Opel Corsa Driving Impression
CAPE TOWN – Buyers looking for a small hatchback are currently rather spoiled for choice. There’s the ubiquitous Volkswagen Polo, the dynamic Ford Fiesta and, for those who like to stand out, the stylish Mazda2. Of course, I’m sure you can think of a few more rivals from Japan and South Korea, but there's another forgotten option from Germany...
Yes, the Opel Corsa is often overlooked by buyers in South Africa. It isn’t a bad car by any means, yet it doesn’t enjoy the popularity the aforementioned rivals do in our market. So, when a special-edition Corsa dubbed the “120Y” made an appearance in our garage, I was keen to get behind the wheel in an attempt to work out why Corsa sales are sluggish when compared to its competitors.

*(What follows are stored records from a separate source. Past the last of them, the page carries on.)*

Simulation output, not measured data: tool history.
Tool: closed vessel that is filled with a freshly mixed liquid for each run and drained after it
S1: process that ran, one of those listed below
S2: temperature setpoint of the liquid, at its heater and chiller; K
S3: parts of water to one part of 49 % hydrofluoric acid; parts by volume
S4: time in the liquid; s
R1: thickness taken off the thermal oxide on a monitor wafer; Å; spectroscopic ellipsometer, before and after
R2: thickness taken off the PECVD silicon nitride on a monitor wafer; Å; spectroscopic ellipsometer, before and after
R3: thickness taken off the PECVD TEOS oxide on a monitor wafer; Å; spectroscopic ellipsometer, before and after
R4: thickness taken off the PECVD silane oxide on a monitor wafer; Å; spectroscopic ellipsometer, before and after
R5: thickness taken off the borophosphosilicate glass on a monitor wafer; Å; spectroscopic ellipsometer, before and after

Let’s start with the “120Y” bit. Launched to celebrate the German automaker producing cars for 120 years, the Corsa 120Y boasts a few subtle updates over the Enjoy counterpart on which it is based. A reverse camera, along with front and rear parking sensors, come as standard, as do a unique cloth interior, floor mats and door-sill strips.
Apart from that, the 120Y employs the same turbocharged 1,0-litre, three-cylinder petrol engine the majority of the range uses, producing 66 kW and 170 N.m. While that peak power figure may not sound like much, it’s the torque produced by this three-pot that makes it feel unburstable, peaking at a low 1 800 r/min. The six-speed gearbox needs stirring to get the most out of the engine, and while easy to operate, can feel a tad notchy at times. Interestingly enough, the engine was detuned from 85 kW to the current figure with the intention of improving fuel economy and Co2 figures. Despite this 19 kW deficit, the performance figures show the current model sprinted to 100 km/h in 12,70 seconds, just 1,23 seconds slower than the 85 kW Corsa tested in our May 2015 issue.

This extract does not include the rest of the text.